The Paradox of Choice, extrapolated

Based on this post – Too many choices
People see 6 varieties of jam in store. 30% buy jam.
A week later, the same set of people see 24 varieties of jam. Only 3% buy jam.

They attribute this to the Paradox of Choice. (Too many choices is demotivating)

I find a flaw in this study. The problem is with the phrase “A week later, the same set of people…” Why the same booth in the same store, with so small a time gap (one week). Which means, people who already bought jam when first exposed to the free tasting booth will likely not bother with it again (”nothing new there”), because their refrigerators already has enough jam. This might have affected the results. The team should have tested this theory in two very different places.
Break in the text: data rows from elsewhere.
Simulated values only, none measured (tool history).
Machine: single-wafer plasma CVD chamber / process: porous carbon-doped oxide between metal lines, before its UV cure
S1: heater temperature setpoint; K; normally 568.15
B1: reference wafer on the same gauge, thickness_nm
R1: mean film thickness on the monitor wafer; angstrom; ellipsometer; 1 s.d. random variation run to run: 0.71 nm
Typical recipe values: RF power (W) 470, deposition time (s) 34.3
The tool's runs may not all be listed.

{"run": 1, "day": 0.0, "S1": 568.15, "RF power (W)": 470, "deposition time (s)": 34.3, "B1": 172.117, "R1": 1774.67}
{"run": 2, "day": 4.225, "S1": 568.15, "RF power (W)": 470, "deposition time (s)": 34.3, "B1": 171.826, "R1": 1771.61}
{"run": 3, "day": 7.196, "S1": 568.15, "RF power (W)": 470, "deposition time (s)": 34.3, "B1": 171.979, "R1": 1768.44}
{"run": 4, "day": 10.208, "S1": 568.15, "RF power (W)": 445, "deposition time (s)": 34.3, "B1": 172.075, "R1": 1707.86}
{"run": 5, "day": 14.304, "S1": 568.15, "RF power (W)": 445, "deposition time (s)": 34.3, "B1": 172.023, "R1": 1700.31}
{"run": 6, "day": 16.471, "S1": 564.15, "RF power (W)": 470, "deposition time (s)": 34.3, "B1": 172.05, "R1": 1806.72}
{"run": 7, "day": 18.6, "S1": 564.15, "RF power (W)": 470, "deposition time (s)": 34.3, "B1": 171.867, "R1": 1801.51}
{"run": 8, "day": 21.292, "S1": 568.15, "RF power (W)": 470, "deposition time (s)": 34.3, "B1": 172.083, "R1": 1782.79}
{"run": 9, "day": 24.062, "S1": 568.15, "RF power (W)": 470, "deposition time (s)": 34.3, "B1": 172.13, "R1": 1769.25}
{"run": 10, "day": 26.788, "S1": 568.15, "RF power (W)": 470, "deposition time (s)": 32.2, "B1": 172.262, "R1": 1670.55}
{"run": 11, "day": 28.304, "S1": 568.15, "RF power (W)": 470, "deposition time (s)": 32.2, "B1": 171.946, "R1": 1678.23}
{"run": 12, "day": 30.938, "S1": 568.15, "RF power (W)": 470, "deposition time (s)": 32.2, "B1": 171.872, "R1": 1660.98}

The study above measured the activity of ‘buying’ only. But certain things cant be ‘measured’ quantitatively. What if people felt happier seeing 24 varieties of jam on the store shelves as compared to 6. Certainly I would feel happy on seein’ 24 varieties of jam ‘in stock’. Certain things are also assumed to be ‘inferred’. The availability of 24 varieties of jam means the supermarket is healthy economically, the jam manufacturers who employ people like you and me *want to cater to 24 different tastes as opposed to only 6, thereby demonstratin’ willingness to cater to different ‘tastes’. It means the manufacturers and stockists of 24 varieties of jam still chose to produce and stock this many varieties, signifying prosperity, bounty, abundance.

The post I linked to above contains this sentence: “So, if you ask your customers if they want extensive choice, they will say they do – but they really don’t.”

Having choices cant be a bad thing, could it?, and too many choices couldnt be a bad thing either. Its all good, atleast to me. As a man, what if you had 24 women to choose from, vs. only 5 or 6?

Competition and choice is always good, and there’s a long history of antitrust lawsuits, meaning the Feds want choice in the economy, but they dont have problems with too many choices. The market will evolve, the fittest will survive.

2 Comments to “The Paradox of Choice, extrapolated”

  1. Kyle Alm 17 November 2010 at 4:11 am #

    Ignorance=bliss

  2. Iris vH 21 May 2012 at 2:14 pm #

    Though I agree the fact that there is ‘only’ a week in between may have had an impact on sales rates, you could have bothered to read the original article. It is likely that some people saw both stands, but there will have also been plenty others that did not see stand #1
    The conditions under which too much choice is a problem are limited to those in which you are motivated to select the best but do not have much knowledge. For example, what if you had 24 women to choose from for marriage, but only knew their IQ. Would you choose one or prefer to say no to all?